Wait, e-books?

Mon 25 November 2013 in Mixed. Tags: Computer, Modelling, Programming, Videogames, Vlambeer, Travel. By mrwonko.

As is evident bys the last post I just reviewed an e-book. Well, it's also available on paper, but my review copy was an e-book. So, did I start reading books on my computer's screen? You might think so, after all I already use it to read long articles and way too much reddit (especially lately), but no, I'm not going to read entire books on it. Actually, I got a tablet.

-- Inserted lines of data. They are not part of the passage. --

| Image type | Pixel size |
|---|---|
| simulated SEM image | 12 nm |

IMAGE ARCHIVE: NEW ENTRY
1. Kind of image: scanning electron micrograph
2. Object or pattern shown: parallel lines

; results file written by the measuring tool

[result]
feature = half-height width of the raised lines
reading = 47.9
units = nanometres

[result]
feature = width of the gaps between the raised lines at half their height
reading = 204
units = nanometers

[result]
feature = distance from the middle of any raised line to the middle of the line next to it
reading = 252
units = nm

Let's go back in time a bit. It's the end of August and I hear of a local multiplayer picnic on October 19th in Utrecht, Netherlands. (In a local multiplayer picnic people bring their local multiplayer games and play them together/against each other.) I've had the pleasure of being part of one at A MAZE Indie Connect back in April and it was a lot of fun. (That's where I learned of Samurai Gunn and Super Pole Riders.) So I decide that I should totally go. It's in the lecture period but hey, it's a weekend, two days are plenty: One day for the picnic and one day to check out Utrecht.

Except the picnic isn't until the evening. First, there's a 6h game jam whose results are to be played. I guess I need a computer for that, eh? But since I never really needed a laptop I don't have one... But wait, what about these new tablet things? I could probably use one for uni, browsing and typing on the phone is pretty awkward. And they support external keyboards and even gamepads and some even have hdmi output, so it should be possible to create and play games on them. Hey, that's basically an Ouya you can code on!

So I went ahead and got a tablet. Most people told me to just get a Nexus 7, but I didn't for 3 reasons:

  1. It has no HDMI output
  2. It has no microSD slot
  3. It's only 7" and I'd much prefer 10"

So I went for a cheap Chinese one instead and got the Ainol Novo 9. It has miniHDMI, microSD, USB, a separate port for charging (which is nice if you want to connect USB devices while charging it) and a glorious 2048*1536 9.7" display. The display's downside is that it consumes a lot of power. And the touch screen reacts pretty slowly, much like the one in my Xperia U. Performance in general is somewhat weak, switching apps takes longer than I'd like and some games stutter horribly, though the latter may just be due to bad coding.

(By the way, I'd much rather have an x86 tablet, but money.)

Unsurprisingly, I didn't finish the app in time. It would've probably been possible but not for me. I did enough R&D to know that everything I needed was possible but never got much further. But coding on a tablet probably would've felt horrible anyway, even with a keyboard. Or that's what I tell myself anyway.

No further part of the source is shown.